Heads That Roll in the Finance Industry Mess Are Female: Standard & Poor Sued for Discriminating Against Women in Leadership
Mar 23rd, 2009 by admin
So, the heads that roll in the financial institutions mess are turning out to be — what else? — female heads.
Rosario Buendia, a former managing director in Standard & Poor’s structured-finance ratings group, says in a lawsuit filed earlier this month that McGraw-Hill Cos. discriminated against women in reorganizing the bond-rating subsidiary’s leadership. Buendia says she was unlawfully terminated on Aug. 11 from her job overseeing S&P’s global business of rating asset-backed securities, which are investment pools of home mortgages, equity lines and credit card debt. Buendia and two other female executives lost their jobs in the structured-finance unit that day, along with a male executive who subsequently was rehired, the lawsuit states.
According to this article. female executives who have been replaced include former company President Kathleen Corbet and at least three other female managing directors in S&P’s structured-finance business whose phone numbers have been disconnected. A switchboard operator confirmed the women were no longer listed.
According to the lawsuit, female executives who once led S&P’s ratings business were also paid less than men for the same work, with median annual compensation for the best-paid women at 30 percent less than the $797,774 for men.

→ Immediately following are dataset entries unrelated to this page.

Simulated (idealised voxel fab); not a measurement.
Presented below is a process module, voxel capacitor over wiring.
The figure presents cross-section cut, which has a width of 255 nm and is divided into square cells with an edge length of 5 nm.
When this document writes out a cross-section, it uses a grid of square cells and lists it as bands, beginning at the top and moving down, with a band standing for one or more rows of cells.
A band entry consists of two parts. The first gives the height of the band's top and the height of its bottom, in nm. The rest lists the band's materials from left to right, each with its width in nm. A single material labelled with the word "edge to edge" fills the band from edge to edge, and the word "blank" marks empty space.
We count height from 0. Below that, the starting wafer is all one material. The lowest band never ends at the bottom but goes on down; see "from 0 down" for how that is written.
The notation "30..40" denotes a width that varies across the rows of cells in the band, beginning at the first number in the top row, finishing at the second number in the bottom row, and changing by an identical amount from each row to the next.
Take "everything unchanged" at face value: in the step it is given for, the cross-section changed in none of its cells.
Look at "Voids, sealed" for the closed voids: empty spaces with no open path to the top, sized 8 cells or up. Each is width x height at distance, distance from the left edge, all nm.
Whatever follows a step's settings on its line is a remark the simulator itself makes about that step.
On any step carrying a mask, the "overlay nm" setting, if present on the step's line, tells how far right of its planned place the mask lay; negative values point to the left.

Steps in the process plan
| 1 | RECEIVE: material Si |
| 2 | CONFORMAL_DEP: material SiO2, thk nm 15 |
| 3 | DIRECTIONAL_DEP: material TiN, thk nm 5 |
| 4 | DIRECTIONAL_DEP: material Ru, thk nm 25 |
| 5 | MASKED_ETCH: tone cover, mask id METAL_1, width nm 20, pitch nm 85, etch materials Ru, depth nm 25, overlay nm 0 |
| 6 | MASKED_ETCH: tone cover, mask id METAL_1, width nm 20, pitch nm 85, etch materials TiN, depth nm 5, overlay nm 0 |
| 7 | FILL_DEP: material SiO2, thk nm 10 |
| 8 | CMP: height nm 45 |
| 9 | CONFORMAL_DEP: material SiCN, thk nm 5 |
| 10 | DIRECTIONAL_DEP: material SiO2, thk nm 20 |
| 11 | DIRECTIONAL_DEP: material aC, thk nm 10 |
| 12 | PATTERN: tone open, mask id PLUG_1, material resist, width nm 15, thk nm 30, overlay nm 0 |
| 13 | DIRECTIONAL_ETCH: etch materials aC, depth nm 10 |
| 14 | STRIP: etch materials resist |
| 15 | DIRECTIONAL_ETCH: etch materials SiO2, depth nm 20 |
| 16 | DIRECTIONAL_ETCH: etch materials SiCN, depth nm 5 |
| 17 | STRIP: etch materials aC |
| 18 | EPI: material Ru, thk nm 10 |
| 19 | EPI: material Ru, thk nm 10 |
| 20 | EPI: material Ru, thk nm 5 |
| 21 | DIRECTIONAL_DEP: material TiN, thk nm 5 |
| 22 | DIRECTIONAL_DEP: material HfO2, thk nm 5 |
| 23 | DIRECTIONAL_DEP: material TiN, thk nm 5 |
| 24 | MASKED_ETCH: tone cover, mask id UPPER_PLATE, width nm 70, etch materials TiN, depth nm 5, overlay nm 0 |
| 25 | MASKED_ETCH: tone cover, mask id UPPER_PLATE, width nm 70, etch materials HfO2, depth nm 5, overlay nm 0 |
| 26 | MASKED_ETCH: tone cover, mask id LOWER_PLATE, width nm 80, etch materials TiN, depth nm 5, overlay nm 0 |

Women managers are losing jobs disproportionately throughout the financial services industry, according to an attorney cited in the article who is litigating gender-based claims against New York-based Citigroup Inc. and a U.S. unit of Tokyo-based Mitsubishi UFJ Financial Group Ltd. Whereas women formerly held about 10 percent of the managerial jobs in Citigroup’s public finance business, for example, they have comprised approximately 45 percent of the unit’s job cuts since November.
One thing that is distinctly NOT helpful is that — surprise, surprise — neither S&P nor Citigroup maintains records as to the sex of those who have been fired or replaced. We have to somehow figure that out for ourselves if we can get past all the attorneys’ “no comments.”